Asked recently whether the Internal Revenue Service might be exonerated as the six running congressional investigations of potential political bias at the agency near an endpoint, Commissioner John Koskinen took a gentle jab at the level of energy lawmakers have devoted to the controversy over targeting of nonprofits.
In an Oct. 17 interview with the trade publisher Tax Analysts published Monday, Koskinen said, “it is important for the public to feel that… if there aren't indictments and the investigations are done, that actually it was not for naught, that the issue was an important one. We may have gotten a little carried away with all of the investigations around it, but it was important to highlight the issue and resolve it.”
The commissioner acknowledged management failures, such as delays in processing applications. “I have said all along that the use of improper criteria [for evaluating applications for tax exempt status from social welfare groups] was a mistake, and that we ought not to have it happen again,” he said.
But Koskinen also noted that the tax agency has implemented all nine recommendations made in the May 2013 Treasury Inspector General for Tax Administration audit that triggered the political furor. And while he wouldn’t comment on individual employees of the Exempt Organizations division in Cincinnati and Washington, he said, “the chain of command is all gone, the senior people down through the leadership of EO have all been replaced.”
Koskinen told reporter William Hoffman that that he enjoys good relations with Congress and was "comfortable" with House Budget Committee Chairman Paul Ryan, R-Wis., possibly the next leader of the Ways and Means Committee, even though Ryan announced at a June 20 hearing that he didn't believe Koskinen's explanation for the missing emails from former IRS official Lois Lerner. “The hearings have a certain set of purposes and focuses about them, but we're all going to work together going forward,” Koskinen said. “So that even when people are more personal in their attacks than might be normal, my sense is that . . . it comes with the territory."

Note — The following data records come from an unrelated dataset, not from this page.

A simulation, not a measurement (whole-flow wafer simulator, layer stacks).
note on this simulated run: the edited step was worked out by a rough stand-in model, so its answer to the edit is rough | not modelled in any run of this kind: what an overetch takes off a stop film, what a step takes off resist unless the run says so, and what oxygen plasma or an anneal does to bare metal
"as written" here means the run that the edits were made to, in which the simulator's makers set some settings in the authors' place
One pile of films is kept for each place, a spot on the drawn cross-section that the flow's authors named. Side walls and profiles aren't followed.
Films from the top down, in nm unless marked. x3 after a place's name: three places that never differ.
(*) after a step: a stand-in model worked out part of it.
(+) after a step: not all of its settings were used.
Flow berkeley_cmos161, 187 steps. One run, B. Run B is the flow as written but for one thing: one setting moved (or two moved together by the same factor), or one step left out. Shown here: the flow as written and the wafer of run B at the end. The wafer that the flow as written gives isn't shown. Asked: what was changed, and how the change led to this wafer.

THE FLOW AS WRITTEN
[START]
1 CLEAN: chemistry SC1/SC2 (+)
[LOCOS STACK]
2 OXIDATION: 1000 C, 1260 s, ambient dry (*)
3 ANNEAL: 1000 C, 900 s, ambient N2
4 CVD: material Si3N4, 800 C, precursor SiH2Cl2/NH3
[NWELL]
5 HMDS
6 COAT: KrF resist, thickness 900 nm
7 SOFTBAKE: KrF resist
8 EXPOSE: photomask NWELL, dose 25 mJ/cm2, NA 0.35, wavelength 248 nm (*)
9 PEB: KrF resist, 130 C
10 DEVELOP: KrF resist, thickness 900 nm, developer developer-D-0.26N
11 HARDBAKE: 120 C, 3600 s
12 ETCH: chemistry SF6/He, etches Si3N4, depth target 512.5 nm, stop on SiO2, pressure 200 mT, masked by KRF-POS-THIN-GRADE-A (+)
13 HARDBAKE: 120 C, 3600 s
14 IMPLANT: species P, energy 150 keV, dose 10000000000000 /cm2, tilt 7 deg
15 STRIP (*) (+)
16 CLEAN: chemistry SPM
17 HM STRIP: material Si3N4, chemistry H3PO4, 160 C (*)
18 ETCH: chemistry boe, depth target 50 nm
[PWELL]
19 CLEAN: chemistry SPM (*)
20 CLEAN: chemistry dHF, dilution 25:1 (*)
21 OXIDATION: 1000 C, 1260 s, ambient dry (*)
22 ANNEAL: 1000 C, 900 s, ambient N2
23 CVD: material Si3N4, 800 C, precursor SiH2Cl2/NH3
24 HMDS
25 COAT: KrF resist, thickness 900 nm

The IRS chief promised that new proposed regulations on determining which groups qualify as social welfare groups and not primarily political ones—a draft released last November stirred resistance from the left and the right—should be ready early next year. “I hope out of this will come a sense on the part of the public,” he said, “that we really are committed, that you should feel, no matter who you are, that you're going to get treated fairly by the IRS, and you're going to get treated the same way everybody else is.”